Today’s reading: Deuteronomy 32-34.
Three things draw to an end with this post: Deuteronomy, the first five books of the Bible known as the Torah or Pentateuch, and the life of Moses. The children of Israel move on without their faithful leader, but let’s stop and look at what made Moses so remarkable.
Since then, no prophet has risen in Israel like Moses, whom the LORD knew face to face, who did all those miraculous signs and wonders the LORD sent him to do in Egypt–to Pharaoh and to all his officials and to his whole land. For no one has ever shown the mighty power or performed the awesome deeds that Moses did in the sight of all Israel. Deut. 34:10-12
The LORD knew him face to face. This relationship sums up Moses’ character without revealing the reason why he and God were so close. The character traits below may explain this intimacy.
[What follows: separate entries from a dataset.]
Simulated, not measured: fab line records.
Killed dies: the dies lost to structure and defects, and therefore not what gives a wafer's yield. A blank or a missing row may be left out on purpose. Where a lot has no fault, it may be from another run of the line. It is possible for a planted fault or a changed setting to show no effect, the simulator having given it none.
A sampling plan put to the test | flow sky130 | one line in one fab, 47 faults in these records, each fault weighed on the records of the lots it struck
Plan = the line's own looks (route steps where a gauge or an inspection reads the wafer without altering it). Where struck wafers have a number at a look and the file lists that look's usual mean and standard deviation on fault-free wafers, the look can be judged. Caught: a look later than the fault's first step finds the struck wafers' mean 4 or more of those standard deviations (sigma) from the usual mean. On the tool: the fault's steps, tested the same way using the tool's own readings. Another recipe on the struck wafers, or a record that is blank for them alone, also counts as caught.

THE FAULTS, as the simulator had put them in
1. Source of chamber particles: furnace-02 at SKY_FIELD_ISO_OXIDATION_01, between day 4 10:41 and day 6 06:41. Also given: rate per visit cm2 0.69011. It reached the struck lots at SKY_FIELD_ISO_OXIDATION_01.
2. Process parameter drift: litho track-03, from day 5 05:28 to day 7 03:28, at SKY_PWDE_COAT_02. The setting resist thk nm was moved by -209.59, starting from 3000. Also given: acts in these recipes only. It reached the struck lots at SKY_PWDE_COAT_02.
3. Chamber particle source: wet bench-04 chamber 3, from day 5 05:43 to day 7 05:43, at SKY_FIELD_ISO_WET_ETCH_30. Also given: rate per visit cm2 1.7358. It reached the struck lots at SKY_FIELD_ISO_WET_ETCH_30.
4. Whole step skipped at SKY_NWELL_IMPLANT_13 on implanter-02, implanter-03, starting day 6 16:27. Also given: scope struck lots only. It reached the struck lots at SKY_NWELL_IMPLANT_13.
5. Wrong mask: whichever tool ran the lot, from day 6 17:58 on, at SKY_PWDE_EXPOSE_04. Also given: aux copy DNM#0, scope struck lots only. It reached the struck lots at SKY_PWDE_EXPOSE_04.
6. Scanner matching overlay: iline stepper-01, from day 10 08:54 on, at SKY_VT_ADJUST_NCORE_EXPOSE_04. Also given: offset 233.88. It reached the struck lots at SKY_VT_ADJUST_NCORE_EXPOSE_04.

He overcame failure again and again. He went into exile for murder, but returned to Egypt as God’s liberator. He saw the Israelites balk at invading Canaan, but led them for forty years and raised up a new generation. When God censored him for striking the rock, he didn’t get discouraged but finished the task of bringing the people to the Promised Land.
He was teachable. The burden of overseeing the horde of Israelites would have burned him out, but he listened to his father-in-law’s advice and solved the problem.
He was humble. God said that there was no man as humble as Moses. He reluctantly took on the leadership role. His heart was always for the people and God’s glory rather than his own interest.
He was faithful. When everyone else abandoned God, he did not. When the next steps were unknown, he trusted God. When things seemed impossible, he believed God would keep his promises.
He was human. By God’s power he worked miracles. As a man, he made mistakes. He disobeyed God at times. But his human passions also fueled his devotion to God, to the people, and to the task of reaching the Promised Land.
He prayed. Moses got on his face before God for extended periods of time, especially when there was a crisis. He knew how to pray based on God’s character and promises.
He was the friend of God. That’s how God described him. What makes a good friend? Someone who spends time with you, who does life together with you, who sticks with you through good and bad, who is loyal, and who never speaks ill of you. Moses was all of those things, and as a result he developed a deep friendship. Because of that friendship and all of his other qualities Moses was able to come face to face with God.
God chose Moses when he was just a shepherd in the desert. You and I may think we could never accomplish great things like him. But God chooses us when we are lost and separated from him, and like Moses he fills us with his spirit and showers us with his grace. We can be faithful, and pray, and humble ourselves. We can learn from others and keep going even when we fail. If we do all these things, and continue to deepen our friendship with God, then God will also use us to grow his kingdom.